If you are overfilling the tank, the oil is going to blow out the breather, then you will just keep adding, it keeps blowing out.
Most experts know that keeping the oil level at halfway between add and full on the stick is the correct level, any higher than that may cause oil to be expelled out the breather system.
Stop getting all puffed up and insulting because someone posts something you don`t like.
And please, stop bragging, most of us have many decades of mechanical experience here, you are not talking to kids.
Last edited by Dan89FLSTC; Sep 11, 2024 at 08:54 AM.
New 23 Heritage just ate about 1/2 quart on a 2,500 mile trip. My buddies with newer bikes seem to be reporting about the same consumption. My old twin cam didn't start eating that much oil until it was over 20k miles.
I read the attached service bulletin and have to admit you were right.
That's finally vindication for all of the metric bike guys who saw me ride H.D. and told me they'd never own a Harley. I've had metric and Harleys and never saw oil consumption like that on any of my prior 36 bikes ( many of them were bought used). I've only had a couple of old beater cars that did that bad!
I started a thread entitled, " Am I the only one?" A couple of months ago, on this forum. It was the result of a test ride on a 2019 Heritage Softail, with the M8 engine. Some guys on here really didn't like what I said. said basically that my twin cams ran nicer, my wife & I saw no better ride, the seat sucked for 2-up, and I didn't like the "whirring" sound of the M8.
Maybe it's a lucky thing I didn't want to buy it!
New 23 Heritage just ate about 1/2 quart on a 2,500 mile trip. My buddies with newer bikes seem to be reporting about the same consumption. My old twin cam didn't start eating that much oil until it was over 20k miles.
I have never had a Harley oil consumption issue and I have owned a few, I have however had a oil consumption issue in a new Mustang and my wife had a new VW brake issue that we tried the Lemon Law procedure, the VW rep came in, bla, bla , bla. I have never had any luck with the rep as when the "company" rep says it's normal what do you do at that point this side of legal action?
I know everyones situation is different but with the VW issue ( in our case if you just tap on the brake you almost flew through the windshield) it was simply easer to trade the car for a new one as I had to keep my wife and kids safe. She got a new car and I could walk away from this issue! It did cost us some money but not a crazy amount. My time is money and I had to get the wife back on the road.

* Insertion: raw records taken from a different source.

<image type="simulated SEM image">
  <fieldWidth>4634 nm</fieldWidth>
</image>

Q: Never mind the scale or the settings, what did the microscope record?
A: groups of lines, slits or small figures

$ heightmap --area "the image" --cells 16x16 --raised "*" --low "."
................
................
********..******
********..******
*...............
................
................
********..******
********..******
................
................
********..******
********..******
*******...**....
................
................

The thing is when the dealer and the VW rep refuses to admit the car has an issue, he can't exactly lowball a trade so we traded that POS. This guy actually was happy to get her car and stated "this one i'll sell as Certified" don't you just love car salesmen?
Op, I also change oil and fluids very early in my bikes, always have...
Also, I have heard NON synthetic oil may help with oil consumption and I know for a fact NON synthetic oil is less noisy in the M8!
"Yep, I change my oil every 3,000 miles or when I get board, whichever come first" Hank Hill...
I cold fill to near mid-point, drive the bike for one-hour and idle for two-minutes. Never add if in the normal range on the stand. No oil in the filter and seems to be running normally for a HD. Just after a 200-mile ride and smelling oil burning had me concerned especially after idling for two-minutes and checking the oil level (per HD directions) after being very low when returning home. Guess I'm just too particular after riding import sport bikes since 1974. Anyway, life goes on
I cold fill to near mid-point, drive the bike for one-hour and idle for two-minutes. Never add if in the normal range on the stand. No oil in the filter and seems to be running normally for a HD. Just after a 200-mile ride and smelling oil burning had me concerned especially after idling for two-minutes and checking the oil level (per HD directions) after being very low when returning home. Guess I'm just too particular after riding import sport bikes since 1974. Anyway, life goes on
Your other bikes were wet sump, the Harley is dry sump. The wet sump oil level is foolproof, not so with a dry
sump.
I'm not a veteran Harley owner but this bike (M8 motor) doesn't have an oil tank so how is it a dry sump motor? Not to disagree with you but the oil goes into a pan not a tank. Anyway, I followed the owner's manual and input here on correct oil levels and adjustments and after a 200-mile ride was down on levels significantly, plus smelling oil burning from the exhaust. Anyway, I have an extended warranty and just going to ride it till she quits, too old now to stress about it.